In chapter 1, Paul closes with exhortation to stand unitedly together for the gospel in view of external opposition. In chapter two, he gently approaches the need of Christlike thoughtfulness and care, in view of friction and rivalry threatening the unity from within the assembly. Christ is presented as Example and Enabler (vv 1-16); then three of His servants are also brought in as models to imitate (vv 17-30). The key thought in the chapter is “thinking of others!”
2:1-16 Think Like Christ: Serve the Need of Others
Paul begins his appeal for mutual love, unity, and humility (vv 1-4), with an assumed foundation: that we experience encouragement, consolation, companionship, and compassion from the risen Christ (v 1). Paul has already expressed great joy in God’s workmanship in them; now he asks that they complete his joy, to “be likeminded” (v 2). What is he asking for? Simply to adopt the same attitude toward one another in Christ. “Having the same love” suggests mutual care as He cares for us; “being of one accord, one mind” is literally “one in soul, thinking one thing.” Selfish pride and rivalry destroy this unity and corrupt service for Christ. Humility is not belittling ourselves, or considering ourselves inferior, but accepting a lowly place, giving others priority in interest and care ahead of ourselves (v 3). We are not to focus only on our own concerns, but also on the interests and needs of others (v 4).
The exhortation to humbly serve one another is authenticated by the supreme example of Christ Who humbled Himself to serve our desperate need, and His subsequent exaltation by God to supreme glory and authority (vv 5-11). As “subsisting in the form of God,” He eternally shares the nature and essence of Deity; therefore to be on equality with God is not robbery, but His native right (v 6). Yet, He voluntarily relinquished His rightful glory and honor (literally, “emptied Himself”), taking a bondservant’s form and becoming in the likeness of men (v 7).

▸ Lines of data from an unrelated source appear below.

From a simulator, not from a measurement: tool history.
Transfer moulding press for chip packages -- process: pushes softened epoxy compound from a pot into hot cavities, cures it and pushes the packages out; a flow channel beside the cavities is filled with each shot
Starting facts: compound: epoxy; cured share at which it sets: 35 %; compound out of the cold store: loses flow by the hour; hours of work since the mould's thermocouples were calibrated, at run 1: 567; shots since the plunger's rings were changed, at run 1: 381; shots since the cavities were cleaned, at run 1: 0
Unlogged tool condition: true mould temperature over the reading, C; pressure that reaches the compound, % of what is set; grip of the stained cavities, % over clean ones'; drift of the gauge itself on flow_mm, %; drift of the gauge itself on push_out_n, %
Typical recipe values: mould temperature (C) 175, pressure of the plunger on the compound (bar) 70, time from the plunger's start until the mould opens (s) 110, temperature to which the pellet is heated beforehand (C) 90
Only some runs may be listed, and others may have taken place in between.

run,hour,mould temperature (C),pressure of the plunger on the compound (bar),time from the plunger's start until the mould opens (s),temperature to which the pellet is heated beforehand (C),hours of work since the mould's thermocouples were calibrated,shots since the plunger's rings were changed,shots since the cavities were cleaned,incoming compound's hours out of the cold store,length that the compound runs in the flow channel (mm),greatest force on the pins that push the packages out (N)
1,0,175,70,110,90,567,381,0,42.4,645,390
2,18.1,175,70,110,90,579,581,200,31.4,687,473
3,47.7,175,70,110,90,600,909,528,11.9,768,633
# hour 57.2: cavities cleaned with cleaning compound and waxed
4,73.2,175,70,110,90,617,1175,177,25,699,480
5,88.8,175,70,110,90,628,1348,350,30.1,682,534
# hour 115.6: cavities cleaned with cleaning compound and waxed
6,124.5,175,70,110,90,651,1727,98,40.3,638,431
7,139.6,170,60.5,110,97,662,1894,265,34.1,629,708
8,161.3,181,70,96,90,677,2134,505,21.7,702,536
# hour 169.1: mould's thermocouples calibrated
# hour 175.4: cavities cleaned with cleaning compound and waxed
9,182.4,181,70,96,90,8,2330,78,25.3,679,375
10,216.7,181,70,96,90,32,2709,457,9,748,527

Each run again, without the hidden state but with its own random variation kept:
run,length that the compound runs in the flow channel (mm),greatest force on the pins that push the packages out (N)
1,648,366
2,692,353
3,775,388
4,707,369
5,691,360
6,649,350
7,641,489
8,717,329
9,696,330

The majesty and splendor of His Deity were veiled while on earth, except for rare manifestations such as the mount of transfiguration; yet His lowly servant-hood became the fullest manifestation of His inner moral glories. His true nature of pure self-sacrificing love, sincere sympathy, compassion, grace and truth, and meekness found expression in His life of humble obedience to God and service for us, culminating in Calvary’s suffering and sacrificial death (v 8).
God’s honor and integrity guarantee that Christ must be exalted to the highest rank and supreme majesty, in His manhood. “The name of Jesus,” associated with His humility, manhood, and sacrifice, becomes the cause of universal worship, honor, and supremacy as sovereign Lord! Every intelligent being in every realm must be subjugated to Him, and must publicly acknowledge His sovereignty. In the perfect unity and harmony of the Godhead, there is no strife and rivalry. When Christ is honored, God the Father is honored (vv 9-11).
Paul now applies the lesson to the saints: solve your internal assembly problems, conscious of God’s involvement and glory, and avoid perpetuating dissension through complaining or arguing (vv 12-14). As God’s children in the midst of a dishonest and distorted culture, we are now bearers of His light and life: how vital that we seek to be blameless and harmless! Overshadowing our present experience is “the day of Christ” when God’s principles will be vindicated (vv 15-16).
2:17-30 The Mind of Christ Seen In His Servants: Paul, Timothy, Epaphroditus
In this section, we see “the mind of Christ” displayed in three of His faithful servants. It is vital that the saints of God have living examples of the teaching of Christ.
Drawing from the Levitical sacrifices, Paul pictures himself as the auxiliary drink offering of wine poured upon “the sacrifice and service of your faith” (v 17), lost sight of, but enhancing the main sacrifice. Their Christian life and service arising out of their faith ascends to God as worship: if his life and death could add something to the fragrance of their faith-produced service, he will be filled with joy. This is love’s mutual reward – joy with, and in, each other (v 18).
Paul’s shepherd heart is evident, as he anticipates sending Timothy shortly to visit, and also expresses hope that he will himself be able to come shortly (vv 19-24). Timothy is highly commended: “I have no man like-minded,” literally “of equal soul” (v 20). Paul had many faithful fellow workmen, but none shared so fully his depth of self-sacrifice and care for the saints. Why are there so few like Paul and Timothy – like Christ? Sadly, personal interests are put ahead of Christ’s (v 21). Do I truly care for His things ahead of mine? That will keep me from sin, and guard my priorities – personal advancement, business interests, family. It will cause me to fulfil responsibilities in the assembly when it may cost me friendships, comfort, and health.
Despite the fact that Timothy was to be sent shortly, Paul considered it essential to immediately send Epaphroditus back to the assembly with this epistle (vv 25-30). Epaphroditus had proven to be a very valuable and precious help to Paul, a faithful fellow-laborer and fellow-soldier for the cause of Christ (v 25). However, he had become very sick while fulfilling the assembly’s mission to care for Paul, and Paul is eager to relieve the anxiety of the saints about his illness. There is a balancing reality evident in this section comparing Paul’s attitude towards possible death in chapter 1:21-24. Here, God’s restoration of Epaphroditus to health is appreciated as a great mercy, not only upon him, but also upon Paul, and the assembly: “lest I should have sorrow upon sorrow” (v 27). Paul exhorts the saints to welcome him joyfully and to honor him highly, as one who had put his own life in jeopardy to fulfil Christ’s care on their behalf (vv 29-30).